# MedianTracker

## A pure Python module to track the median of a stream of values "on-line" in reasonably efficient
fashion.

Usage:

from mediantracker import MedianTracker
tracker = MedianTracker()
tracker.add(1)
tracker.add(2)
tracker.add(3)
assert tracker.lower_median() == 2
tracker.add(4)
assert tracker.upper_median() == 3

`MedianTracker` supports efficient median queries on and dynamic
additions to a list of values. It provides both the lower and upper median
of all values seen so far. Any `__cmp__()`-able object can be tracked,
in addition to numeric types. `add()` takes *log(n)* time for a tracker
with *n* items; `lower_median()` and `upper_median()` run in constant
time. Since all values must be stored, memory usage is proportional to the
number of values added (*O(n)*).

The values can be accessed via iteration over the `MedianTracker`,
though they are not ordered in any particular way:

sum = 0.0
for val in tracker:
sum += val
mean = sum / len(tracker)

Use this module if you are processing values "on-line," one at a time, as
they arrive, and need to know the new median after each new value (or
batch of values). If you just want the median of a whole list, there are
much more efficient linear-time median (or more general k-th smallest
selection) algorithms. Using this module will take *O(nlogn)* time and an
extra *O(n)* space to compute the median of *n* items. On the other hand,
a `MedianTracker` will only take *O(nlogn + m)* time for any sequence of
*n* adds and *m* median queries, whereas running a traditional
non-incremental median algorithm *m* times would take *O(n*m)*.

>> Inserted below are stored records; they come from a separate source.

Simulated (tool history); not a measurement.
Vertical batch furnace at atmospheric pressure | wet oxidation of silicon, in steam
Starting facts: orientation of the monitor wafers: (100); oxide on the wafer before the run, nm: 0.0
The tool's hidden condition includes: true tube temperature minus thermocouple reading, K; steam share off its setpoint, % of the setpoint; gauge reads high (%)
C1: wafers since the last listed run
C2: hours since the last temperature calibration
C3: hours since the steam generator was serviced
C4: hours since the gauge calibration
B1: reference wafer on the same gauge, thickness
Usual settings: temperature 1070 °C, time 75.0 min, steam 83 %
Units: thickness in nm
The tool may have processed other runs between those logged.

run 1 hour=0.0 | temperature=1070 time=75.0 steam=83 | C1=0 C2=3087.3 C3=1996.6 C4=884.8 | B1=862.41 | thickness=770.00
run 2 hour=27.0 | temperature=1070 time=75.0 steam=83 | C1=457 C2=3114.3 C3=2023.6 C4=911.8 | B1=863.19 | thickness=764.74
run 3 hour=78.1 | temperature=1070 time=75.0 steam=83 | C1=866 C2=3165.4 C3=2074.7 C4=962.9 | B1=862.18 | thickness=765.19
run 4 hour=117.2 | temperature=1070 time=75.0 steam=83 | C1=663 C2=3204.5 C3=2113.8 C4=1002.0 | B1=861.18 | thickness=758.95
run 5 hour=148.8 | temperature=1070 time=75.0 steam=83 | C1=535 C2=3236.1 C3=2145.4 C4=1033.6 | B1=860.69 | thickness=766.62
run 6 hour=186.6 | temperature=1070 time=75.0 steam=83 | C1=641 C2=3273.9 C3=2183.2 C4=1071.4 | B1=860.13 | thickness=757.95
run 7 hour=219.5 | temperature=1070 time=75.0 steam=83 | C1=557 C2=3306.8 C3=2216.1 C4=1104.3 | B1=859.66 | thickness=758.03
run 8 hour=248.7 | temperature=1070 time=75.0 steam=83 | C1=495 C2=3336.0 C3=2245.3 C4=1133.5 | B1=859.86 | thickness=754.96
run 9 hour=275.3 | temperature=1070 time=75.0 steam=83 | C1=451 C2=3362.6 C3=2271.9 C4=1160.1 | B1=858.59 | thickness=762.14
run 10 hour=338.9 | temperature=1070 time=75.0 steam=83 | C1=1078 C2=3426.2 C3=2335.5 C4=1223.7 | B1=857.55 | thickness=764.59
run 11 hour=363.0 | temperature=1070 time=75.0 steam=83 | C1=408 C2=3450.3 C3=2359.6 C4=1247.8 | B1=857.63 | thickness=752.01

Finally, some sources define the median of an even-length list to be the
average of the middle two values. This is easily and efficiently computed
(in constant time):

tracker = MedianTracker([1, 2, 3, 4])
median = (tracker.lower_median() + tracker.upper_median()) / 2.0
assert median == 2.5

`mediantracker`
can be installed via easy_install
or downloaded from SourceForge.